Oil bulls distressed that last week’s rally fizzled can find some comfort in forecasts for a bigger and longer rebound by the end of the year.
Analysts are projecting prices will climb more than $15 by the end of 2016. New York crude will reach $46 a barrel during the fourth quarter, while Brent in London will trade at $48 in the same period, the median of 17 estimates compiled by Bloomberg this year show. A global surplus that fuelled oil’s decline to a 12-year low will shift to deficit as US shale output falls, according to Goldman Sachs Group Inc.

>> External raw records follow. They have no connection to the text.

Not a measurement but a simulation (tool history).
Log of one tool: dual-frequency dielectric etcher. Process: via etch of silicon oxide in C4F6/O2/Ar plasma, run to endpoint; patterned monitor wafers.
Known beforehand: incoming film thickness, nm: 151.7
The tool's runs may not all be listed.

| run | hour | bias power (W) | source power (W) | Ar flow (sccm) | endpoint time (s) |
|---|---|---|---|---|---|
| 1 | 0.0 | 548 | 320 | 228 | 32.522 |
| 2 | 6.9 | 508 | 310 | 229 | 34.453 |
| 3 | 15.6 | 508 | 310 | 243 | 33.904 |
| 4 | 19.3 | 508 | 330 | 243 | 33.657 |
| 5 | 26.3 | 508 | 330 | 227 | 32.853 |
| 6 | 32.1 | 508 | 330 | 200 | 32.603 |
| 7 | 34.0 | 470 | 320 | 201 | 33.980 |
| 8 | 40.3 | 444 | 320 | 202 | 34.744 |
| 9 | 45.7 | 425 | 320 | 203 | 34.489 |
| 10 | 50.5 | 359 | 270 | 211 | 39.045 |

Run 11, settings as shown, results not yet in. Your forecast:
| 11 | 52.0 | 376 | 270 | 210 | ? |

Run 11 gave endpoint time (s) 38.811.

US production will drop by 620,000 bpd, or about 7%, from the first quarter to the fourth, according to the Energy Information Administration. Meanwhile, the International Energy Agency forecasts total non-Opec supply will fall by 600,000 bpd this year. That may pave the way for a rebound as lower prices have stimulated global demand. Oil is the “trade of the year,” according to Citigroup Inc, which is among banks from UBS Group to Societe Generale that predict a gain in the second half.
“US shale should take the hit, that’s where you will see cuts and supply should start to taper off,” Daniel Ang, an investment analyst at Phillip Futures, said by phone from Singapore. “On top of that, there are bullish demand forecasts for the second half.”
West Texas Intermediate and Brent both closed at the lowest level since 2003 on January 20. WTI for March delivery ended the session at $29.88 a barrel on Tuesday and would need to gain 54% to reach the median estimate of $46 a barrel. The London contract for April delivery settled at $32.72 and needs a 47% boost to hit $48. The median price was taken from estimates provided this year by 17 analysts who gave forecasts for both oil grades.
WTI and Brent added 4.4% and 8% last week, respectively, amid speculation Russia and Opec will meet to discuss trimming crude output. They have since given up most of those gains.
The oil price rout will shut sufficient production to erode the global glut and crude will turn into a new bull market before the year is out, analysts including Goldman Sachs’ Jeff Currie said in a January 15 report. US production hit a record high of 9.61mn bpd in June, according to weekly data from the EIA, and is forecast to average 9.11mn bpd in the first three months of the year. It may fall to average 8.49mn bpd during the fourth quarter, according to the agency.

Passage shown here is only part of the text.